Amara West 2014: A typical suburban house (or not?)

House D12.7 at Amara West
Mat Dalton, University of Cambridge

A team of workmen from Ernetta Island and I have started excavation of a large and previously unexplored house (D12.7), located in the suburb just outside of the town’s thick perimeter wall and West Gate, not far from the large villa (D12.5) excavated by Rizwan Ahmed and Vera Michel in 2013. The house is directly adjacent to house D12.6, currently under excavation by David Fallon.

Mat standing in house D12.7, after clearance of surface sand

Mat standing in house D12.7, after clearance of surface sand

Within the walled town of Amara West, the form of many houses has been shaped or in some cases even dictated by both the limited amount of available space and the complex layers of older buildings located beneath and beside them. In the settlement’s western suburbs, many buildings (including D12.7) appear to have instead been built on open ground, which may give us the opportunity to see how some of the town’s inhabitants decided to lay out and configure their houses in an area where restricted space and pre-existing architecture were not such a pressing issue.
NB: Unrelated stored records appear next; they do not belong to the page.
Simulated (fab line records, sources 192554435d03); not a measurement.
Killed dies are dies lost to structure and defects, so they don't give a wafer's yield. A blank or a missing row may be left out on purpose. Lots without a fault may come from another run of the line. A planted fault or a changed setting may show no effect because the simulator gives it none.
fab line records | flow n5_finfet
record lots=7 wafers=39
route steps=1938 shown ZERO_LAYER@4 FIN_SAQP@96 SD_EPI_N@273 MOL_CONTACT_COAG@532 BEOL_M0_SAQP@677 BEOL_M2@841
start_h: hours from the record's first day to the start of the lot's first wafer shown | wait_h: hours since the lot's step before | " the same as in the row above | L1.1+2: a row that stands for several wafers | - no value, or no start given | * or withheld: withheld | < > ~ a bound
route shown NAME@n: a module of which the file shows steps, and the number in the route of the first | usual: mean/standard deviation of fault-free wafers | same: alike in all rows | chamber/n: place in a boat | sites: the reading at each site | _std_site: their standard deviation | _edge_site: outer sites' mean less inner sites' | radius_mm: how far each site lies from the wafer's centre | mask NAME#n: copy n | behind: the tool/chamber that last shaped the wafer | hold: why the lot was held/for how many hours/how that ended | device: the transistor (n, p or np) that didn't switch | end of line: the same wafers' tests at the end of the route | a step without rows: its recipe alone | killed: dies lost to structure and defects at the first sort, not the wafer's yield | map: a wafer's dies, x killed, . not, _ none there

Kite photograph with House D12.7 under excavation. North to right.

Kite photograph with House D12.7 under excavation. North to right.

As is so often the case at the site, a quick brushing away of surface sand has already revealed the preserved tops of D12.7’s walls, giving us a convenient overview of the house’s layout before we even start to excavate. From this vantage point, we can already see that the house has at least eight rooms. In the front of the house, there is a single entrance from the street into a porch and entrance chamber, divided by a thin semi-circular wall, possibly built to keep sand from entering the house. From here, there is a doorway into the middle section of the house, which contains a long (and possibly subdivided) transverse hall.

A doorway at the end of this hall leads into the rear part of the house, which contains a large square space with a mud brick mastaba -seating platform, flanked by two almost identically-sized long and narrow rooms. These three main suites of rooms would appear to fit well with the tripartite model of access and privacy proposed for New Kingdom houses, based particularly upon the many domestic buildings uncovered at the late 18th Dynasty city of Tell el-Amarna in Middle Egypt. Less easily explained by this model, however, is a pair of rooms that contain at least three bread ovens, built against the western wall of the house at some later stage in its history. Why did these installations, which were apparently not regarded as an integral part of the house’s original foundation, eventually become a necessity for its residents?

One of the back rooms (southeastern) after removal of windblown sand and rubble

One of the back rooms (southeastern) after removal of windblown sand and rubble

Over the next few weeks we will be exploring this and other questions by excavating and recording the deposits, surfaces and features inside the house, as well as the artefacts contained within and upon them. Walls and rooms form only one part of how a house is lived in, and experienced by, its inhabitants. Equally important are the way in which residents structure and organize domestic space through the placement of furniture and personal possessions, the adornment and decoration of walls and floors, and of course the uses that they put specific rooms to.

As well as supervising excavations in D12.7, I will also be taking samples of mud plaster floors and walls from within the building for sediment thin section micromorphological analysis, in order to learn more about the way in which residents modified and used specific areas of the house, as well as how these uses may have changed over time. This micro-scale evidence, when considered in relation to the architecture and artefactual assemblage of the building, should help us to explain how a house, that may have been laid out on open ground to reflect a particular way of living or ideal, has been inhabited and perhaps adapted and changed over time, to suit its residents’ changing needs.